Fun Probability problem

[armourall]

What would you think if I stated it like this...

Original Selection:

1. The player originally picked goat 1.
2. The player originally picked goat 2.
3. The player originally picked the car.

Chances of originally selecting the car: 1 in 3.



Second Selection:

1. The player originally picked goat 1. The door with goat 2 is revealed. The remaining door has the car.
2. The player originally picked goat 2. The door with goat 1 is revealed. The remaining door has the car.
3. The player originally picked the car. The door with goat 1 is revealed. The remaining door has goat 2.
4. The player originally picked the car. The door with goat 2 is revealed. The remaining door has goat 1.

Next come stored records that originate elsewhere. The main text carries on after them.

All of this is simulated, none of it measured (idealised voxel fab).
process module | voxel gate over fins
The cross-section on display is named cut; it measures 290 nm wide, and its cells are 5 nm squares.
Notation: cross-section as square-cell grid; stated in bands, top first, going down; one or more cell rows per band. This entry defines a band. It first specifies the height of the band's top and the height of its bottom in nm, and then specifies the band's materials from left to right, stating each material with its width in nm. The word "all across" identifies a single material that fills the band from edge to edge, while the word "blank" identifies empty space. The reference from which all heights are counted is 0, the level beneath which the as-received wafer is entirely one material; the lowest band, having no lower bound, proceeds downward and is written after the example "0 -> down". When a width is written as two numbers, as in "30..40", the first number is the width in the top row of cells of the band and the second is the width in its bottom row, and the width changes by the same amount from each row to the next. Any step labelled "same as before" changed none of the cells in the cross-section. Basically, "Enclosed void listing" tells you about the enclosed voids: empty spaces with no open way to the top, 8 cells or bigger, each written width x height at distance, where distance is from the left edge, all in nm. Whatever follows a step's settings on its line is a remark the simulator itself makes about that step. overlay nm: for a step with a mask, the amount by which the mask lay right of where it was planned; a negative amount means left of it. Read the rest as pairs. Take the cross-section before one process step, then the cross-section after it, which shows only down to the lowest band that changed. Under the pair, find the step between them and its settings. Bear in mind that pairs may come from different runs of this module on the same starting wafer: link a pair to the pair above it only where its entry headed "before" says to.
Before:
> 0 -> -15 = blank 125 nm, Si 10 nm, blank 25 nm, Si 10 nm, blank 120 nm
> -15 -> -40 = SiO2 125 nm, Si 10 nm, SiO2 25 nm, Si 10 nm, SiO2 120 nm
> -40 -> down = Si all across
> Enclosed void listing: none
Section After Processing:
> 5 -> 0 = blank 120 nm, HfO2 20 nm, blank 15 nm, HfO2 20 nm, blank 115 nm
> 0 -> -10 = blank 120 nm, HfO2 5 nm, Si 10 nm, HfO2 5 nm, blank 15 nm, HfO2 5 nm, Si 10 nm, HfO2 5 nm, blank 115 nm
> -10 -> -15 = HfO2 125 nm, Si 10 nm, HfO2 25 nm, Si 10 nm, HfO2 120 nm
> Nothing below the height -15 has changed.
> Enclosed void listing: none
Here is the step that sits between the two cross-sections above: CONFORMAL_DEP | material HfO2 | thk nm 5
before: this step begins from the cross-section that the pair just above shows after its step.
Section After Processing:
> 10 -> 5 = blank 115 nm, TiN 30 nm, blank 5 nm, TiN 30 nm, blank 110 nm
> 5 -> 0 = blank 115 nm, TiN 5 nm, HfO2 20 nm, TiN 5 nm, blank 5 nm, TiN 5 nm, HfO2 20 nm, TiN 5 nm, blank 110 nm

Chances of switching and selecting the car: 2 in 4 (1 in 2)

[Mathew]

The statistics ....

From one of the webpages I just listed

http://math.ucsd.edu/~crypto/cgi-bin/monty2?0+4338

Switched - 319 players - 210 Winners - 65.8%
Didn't switch - 201 players - 72 Winners - 35.8%

[Mathew]

Originally Posted by armourall

What would you think if I stated it like this... Original Selection: The player originally picked goat 1. The player originally picked goat 2. The player originally picked the car. Chances of originally selecting the car: 1 in 3.

Correct...

Quote:

Second Selection:[list=1][*]The player originally picked goat 1. The door with goat 2 is revealed. The remaining door has the car.

Correct

Quote:

[*]The player originally picked goat 2. The door with goat 1 is revealed. The remaining door has the car.

Correct

Quote:

The player originally picked the car. The door with goat 1 is revealed. The remaining door has goat 2. The player originally picked the car. The door with goat 2 is revealed. The remaining door has goat 1. Chances of switching and selecting the car: 2 in 4 (1 in 2)

Nope - there is only 1 car behind the doors not two....

Just because there are four permutations of what can occur doesn't mean you have four choices. It really doesn't matter if you eliminate goat 1 or goat 2 when you have picked the car. If you switch, you will lose either way....



Make this any easier to understand ?

[armourall]

Quote:

Just because there are four permutations of what can occur doesn't mean you have four choices. It really doesn't matter if you eliminate goat 1 or goat 2 when you have picked the car. If you switch, you will lose either way....

Then what are the odds of switching and getting goat 1?

[Mathew]

Originally Posted by armourall

Then what are the odds of switching and getting goat 1?

your chances of picking the car is 1/3

Your chances that goat 2 is shown after picking the car is 1/2

Half of 1/3 is 1/6

Your chances of switching and getting goat 1 is 1/6

[flogger]

When the door is opened to reveal a goat, that choice is not random. There's always a goat behind one of those doors for them to show you and they only choose after you have chosen. So, that has no bearing on the initial conditions. The probability that you did not pick the car with your first pick is 2/3 and that does not change.

[Matt]

Again, look at it with 100 doors...99 goats and 1 car.

You get to pick one door. The chances of picking the car are 1/100.

They open the other 98. You can either stick with your original choice or switch to the one remaining door.

Your original choice still has a 1/100 chance of being the car. Agreed?

The chances of the one other remaining door having the car...99/100?

Just because you have two choices doesn't make it a 50/50 proposition.

[armourall]

Matthew,

It's been fun, but the snow is starting to melt and it's time to start thinking golf. I'll admit I was already familiar with this problem and its "correct" answer a long time ago (I think it was in a column by Marilyn vos Savant), but it's still fun to argue the "wrong" side of an argument. Sorry I couldn't challenge you more.

Cheers.